The third prominent feature in the social condition of the Greek population is the existence of a military caste called Palikars. These palikars are nothing more than the armed followers of certain military chiefs who have secured to themselves an acknowledged position and regular pay in the Greek kingdom. The palikars wear the Albanian dress, and pretend to be professional soldiers, though neither they nor their leaders know anything of military tactics or discipline. A small number only are composed of the survivors of the irregular troops of the revolutionary war. The greater part consists of idle young men who are incapable of learning a trade, and disinclined to submit to discipline. The utter uselessness of the palikars in military operations was displayed in the ease with which they were defeated and dispersed by Fuad Effendi. These armed bands, however, though they are useless against an enemy, are extremely dangerous to the native peasantry. They march about the Greek kingdom from one end to the other, living at free quarters on the villagers, and consuming annually as large a portion of the produce of the soil as is paid to the central government in the shape of land-tax. In some disturbances which took place in the island of Euboea they were said to have consumed, in forced contributions from the agricultural population, nearly one-third of the whole annual produce of the island.

We do not intend to deny the services which the palikars rendered during the war against the Turks. In a defensive warfare against an undisciplined enemy like the Turks of 1821, or an ill-organised force like the Bavarians of 1833, they were very efficient. But against the French at Argos they were utterly useless, even though they had intrenched themselves in a manner which they fancied would give them a decided advantage over regular troops. The French carried all their positions with the bayonet, and the palikars soon fled in dismay. The revival of the system of palikarism is one of the many evils which Lord Palmerston's knavish protégé, Count Armansperg, bequeathed

to Greece. M. Maurer had broken up the hordes of these children of anarchy in a very effectual manner, though perhaps with unnecessary violence and severity.

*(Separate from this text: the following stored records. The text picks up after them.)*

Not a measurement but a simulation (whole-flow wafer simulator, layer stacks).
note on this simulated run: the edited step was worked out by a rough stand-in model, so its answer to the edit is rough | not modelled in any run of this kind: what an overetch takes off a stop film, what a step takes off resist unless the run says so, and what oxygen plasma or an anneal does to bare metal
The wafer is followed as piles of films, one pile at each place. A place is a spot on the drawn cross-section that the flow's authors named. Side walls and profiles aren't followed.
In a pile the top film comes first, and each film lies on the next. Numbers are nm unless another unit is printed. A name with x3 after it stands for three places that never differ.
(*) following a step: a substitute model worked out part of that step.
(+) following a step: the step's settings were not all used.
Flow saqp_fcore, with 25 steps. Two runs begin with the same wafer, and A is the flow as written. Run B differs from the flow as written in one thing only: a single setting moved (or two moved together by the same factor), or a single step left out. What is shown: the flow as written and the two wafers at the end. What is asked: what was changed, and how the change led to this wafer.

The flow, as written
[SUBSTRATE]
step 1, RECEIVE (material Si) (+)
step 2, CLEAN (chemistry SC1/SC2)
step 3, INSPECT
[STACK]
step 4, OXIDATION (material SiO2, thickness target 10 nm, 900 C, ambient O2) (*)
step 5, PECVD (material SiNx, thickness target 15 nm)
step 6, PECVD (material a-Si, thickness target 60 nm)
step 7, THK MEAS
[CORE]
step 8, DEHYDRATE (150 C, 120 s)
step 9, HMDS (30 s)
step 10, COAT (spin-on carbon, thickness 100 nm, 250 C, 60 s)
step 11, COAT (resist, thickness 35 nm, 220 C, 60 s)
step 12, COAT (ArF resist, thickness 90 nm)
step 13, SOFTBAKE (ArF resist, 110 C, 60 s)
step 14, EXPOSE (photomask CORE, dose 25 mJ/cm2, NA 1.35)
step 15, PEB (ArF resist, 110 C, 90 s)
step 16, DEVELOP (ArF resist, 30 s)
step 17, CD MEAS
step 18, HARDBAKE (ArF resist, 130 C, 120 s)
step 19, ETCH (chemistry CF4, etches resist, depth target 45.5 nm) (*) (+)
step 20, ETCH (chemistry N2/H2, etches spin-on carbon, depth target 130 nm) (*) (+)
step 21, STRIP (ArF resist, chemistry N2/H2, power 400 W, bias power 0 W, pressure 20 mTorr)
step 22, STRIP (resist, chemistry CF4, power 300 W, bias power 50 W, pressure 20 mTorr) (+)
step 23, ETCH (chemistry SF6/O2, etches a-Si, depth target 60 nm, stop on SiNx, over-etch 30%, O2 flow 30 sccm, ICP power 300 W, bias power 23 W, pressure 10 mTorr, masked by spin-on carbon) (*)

The object of Count Armansperg in restoring palikarism was to form for himself a military party. By the formation of troops enrolled under chiefs attached to his own person, he expected to be able to keep down public opinion in the provinces; while, by a lavish distribution of money and places, he knew he could silence it at Athens. The favoured captains were allowed to collect bands of armed followers, almost without any control on the part of the minister-of-war, and without the men or the officers being subjected to any discipline. In the provinces, these captains were intrusted with extraordinary powers, which they used for party purposes; and the palikars became an organ of the government for intimidating its opponents. The consequences of Count Armansperg's conduct were most injurious. Those captains who were unable to gain his good-will collected bands of armed men, or joined the brigands, and endeavoured to increase the number of their followers by levying black-mail on the peaceful agriculturists, in the hope that the government would eventually be compelled to purchase their services. Their calculation proved correct; and Count Armansperg ended by taking into his pay the very men against whom he had employed his generals.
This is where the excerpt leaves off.